What Warburton is stating here is that the same objective experience (i.e. what is really happening) can subjectively differ; i.e. two different minds can experience the same situation in dramatically different ways. By "others", the exerpt is referring to "other subjects".

The exerpt then goes down a utilitarian track; it argues that because animals experience suffering differently to us (arguing that this is likely to a lesser degree), we should weigh that suffering differently.

This is pertinent when considering utilitarian ethics; if the same objective experience induces different quantities of utility in different subjects, that has a lot of interesting implications for utilitariansm.

Example

Let's construct a simple example; going to church.

For many, going to church is a source of comfort, strength and community. For myself, I'd be bored out of my mind.

Let's imagine a utilitarian criminal legal system, in which punishment is meted out not in years, but in dolors. In some threads of utilitarianism, a hedon is a measurement of pleasure, and a dolor is a measurement of pain.

So, murder gets you 50 dolors. 50 units of pain; it doesn't matter how this translates, whether it's years, or lashes of a whip, or some other system, as long as it's consistent, right?

Wrong. Because Warburton established that different subjects experience the same objective reality differently, including suffering.

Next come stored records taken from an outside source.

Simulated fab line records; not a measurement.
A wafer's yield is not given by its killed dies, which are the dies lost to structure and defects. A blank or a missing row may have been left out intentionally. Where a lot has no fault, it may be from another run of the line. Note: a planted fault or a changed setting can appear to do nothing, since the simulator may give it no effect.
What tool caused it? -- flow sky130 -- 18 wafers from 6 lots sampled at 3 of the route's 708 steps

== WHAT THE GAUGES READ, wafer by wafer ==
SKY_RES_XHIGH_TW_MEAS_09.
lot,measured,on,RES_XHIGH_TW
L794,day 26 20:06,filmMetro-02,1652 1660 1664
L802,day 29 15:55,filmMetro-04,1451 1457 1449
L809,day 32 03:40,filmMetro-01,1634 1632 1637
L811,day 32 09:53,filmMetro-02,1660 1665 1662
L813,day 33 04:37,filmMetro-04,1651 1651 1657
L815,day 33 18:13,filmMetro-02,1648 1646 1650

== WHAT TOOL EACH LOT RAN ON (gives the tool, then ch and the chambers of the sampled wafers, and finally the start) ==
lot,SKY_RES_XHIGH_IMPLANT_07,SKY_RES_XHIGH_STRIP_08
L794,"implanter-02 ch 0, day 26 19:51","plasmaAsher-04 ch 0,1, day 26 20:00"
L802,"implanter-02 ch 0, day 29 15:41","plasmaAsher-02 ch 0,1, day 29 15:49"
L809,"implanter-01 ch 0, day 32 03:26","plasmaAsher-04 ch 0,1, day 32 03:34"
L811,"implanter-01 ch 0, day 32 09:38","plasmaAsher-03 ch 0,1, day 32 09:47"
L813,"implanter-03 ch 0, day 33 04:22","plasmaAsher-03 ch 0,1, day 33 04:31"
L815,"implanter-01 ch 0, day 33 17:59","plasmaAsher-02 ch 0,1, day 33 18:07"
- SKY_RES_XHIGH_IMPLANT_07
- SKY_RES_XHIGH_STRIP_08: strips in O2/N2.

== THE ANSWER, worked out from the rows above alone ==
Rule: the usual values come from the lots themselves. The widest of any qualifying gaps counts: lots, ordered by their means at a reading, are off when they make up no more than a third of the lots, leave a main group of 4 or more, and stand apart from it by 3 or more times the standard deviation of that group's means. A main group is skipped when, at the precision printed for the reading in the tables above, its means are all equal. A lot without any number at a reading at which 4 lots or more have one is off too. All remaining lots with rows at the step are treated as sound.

So, two criminals, convicted of the same crime, would need to be punished differently, because their definitions of 50 dolors are different from one another. Let's imagine that a dolor gets you a year in prison; what if Criminal A really likes reading books quietly, and Criminal B is a claustrophobe who's cell drives him to despair?

The punishment becomes inequivalent and we start to drift off into big questions about Justice, but the point is the same; we experience everything differently, and this creates new questions about ethics, morality, justice; virtually everything is shaken by this truth.